It's easy to understand it you think about the principles involved
and don't stare blindly at the code.

Assume f is a function which parses X - to evoke the parser we call f(X)

now there are two cases:

- we got enough data to parse. We do the parse the result is R
and some data left over X1. So in this case

f(X) => {ok, R, X1}

- we didn't get enough data. So we return

f(X) => {more, F1}

and the *next* time we get data X we call F1(X)

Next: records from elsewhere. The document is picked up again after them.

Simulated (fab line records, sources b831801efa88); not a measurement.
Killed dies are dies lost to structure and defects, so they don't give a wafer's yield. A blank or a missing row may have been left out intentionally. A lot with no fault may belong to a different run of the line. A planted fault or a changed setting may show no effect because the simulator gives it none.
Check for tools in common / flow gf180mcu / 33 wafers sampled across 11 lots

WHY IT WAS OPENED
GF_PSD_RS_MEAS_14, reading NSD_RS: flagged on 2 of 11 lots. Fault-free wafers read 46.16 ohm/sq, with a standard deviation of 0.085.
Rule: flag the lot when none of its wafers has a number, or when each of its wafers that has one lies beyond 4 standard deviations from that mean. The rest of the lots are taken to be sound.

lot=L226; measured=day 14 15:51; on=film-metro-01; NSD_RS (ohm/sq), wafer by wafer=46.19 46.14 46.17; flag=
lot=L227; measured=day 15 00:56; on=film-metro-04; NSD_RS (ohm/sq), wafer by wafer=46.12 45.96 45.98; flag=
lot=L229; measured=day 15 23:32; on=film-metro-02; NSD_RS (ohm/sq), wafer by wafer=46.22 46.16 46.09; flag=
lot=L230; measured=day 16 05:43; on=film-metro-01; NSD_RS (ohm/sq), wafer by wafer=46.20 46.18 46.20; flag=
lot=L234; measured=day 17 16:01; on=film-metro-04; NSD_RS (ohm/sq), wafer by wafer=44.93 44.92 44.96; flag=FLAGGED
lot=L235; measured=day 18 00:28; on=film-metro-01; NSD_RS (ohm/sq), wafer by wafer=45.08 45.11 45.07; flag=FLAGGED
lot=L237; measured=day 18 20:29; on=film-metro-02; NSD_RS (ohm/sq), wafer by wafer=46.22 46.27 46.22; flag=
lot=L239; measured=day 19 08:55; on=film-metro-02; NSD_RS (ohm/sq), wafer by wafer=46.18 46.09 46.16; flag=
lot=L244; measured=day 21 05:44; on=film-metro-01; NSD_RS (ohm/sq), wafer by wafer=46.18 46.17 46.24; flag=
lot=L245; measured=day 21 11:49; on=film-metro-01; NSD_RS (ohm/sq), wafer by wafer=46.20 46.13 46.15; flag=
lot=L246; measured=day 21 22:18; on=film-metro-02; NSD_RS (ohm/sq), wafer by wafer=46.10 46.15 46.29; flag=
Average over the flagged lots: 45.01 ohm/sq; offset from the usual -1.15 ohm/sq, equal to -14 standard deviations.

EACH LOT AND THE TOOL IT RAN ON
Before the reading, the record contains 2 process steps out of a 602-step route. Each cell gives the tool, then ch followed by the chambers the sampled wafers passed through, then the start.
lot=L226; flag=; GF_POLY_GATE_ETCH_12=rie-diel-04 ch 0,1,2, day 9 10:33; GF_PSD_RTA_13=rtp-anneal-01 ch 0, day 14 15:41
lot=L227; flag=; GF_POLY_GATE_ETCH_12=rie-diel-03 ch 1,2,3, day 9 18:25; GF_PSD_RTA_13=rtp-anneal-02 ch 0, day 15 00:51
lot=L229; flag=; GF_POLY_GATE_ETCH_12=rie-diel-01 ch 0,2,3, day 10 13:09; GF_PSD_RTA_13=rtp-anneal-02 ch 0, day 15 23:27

Restarting the parse at the "top" is just equivalent to writing the parse
function like this:

f(X) ->
case is_there_enough_data_to_do_the_parse(X) of
true ->
do_the_parse(X);
false ->
{more, fun(Z) -> X ++ Z end}
end.

<<aside1 I actually returned {done,Result,NewParserFunction} not
{ok, R, X1} - but the idea is the same>>

<<aside2: It's not a good idea to try and think about how mutually
recursive definitions work (it just makes you head hurt) - think
base case, recursive case. Then prove that the recursive case
make the problem smaller.

I learnt this in school, but it was called something different.

I learnt this:

sin(2A) = 2sin(A)cos(A)
cos(2A) = 1 - 2sin^(X)

sin(0) = 0
cos(0) = 1

So to compute sin(X) we have to compute sin(X/2) and cos(X/2)
and to compute cos(X) we have to compute sin(X/2)

this is the recursive case where the argument gets smaller.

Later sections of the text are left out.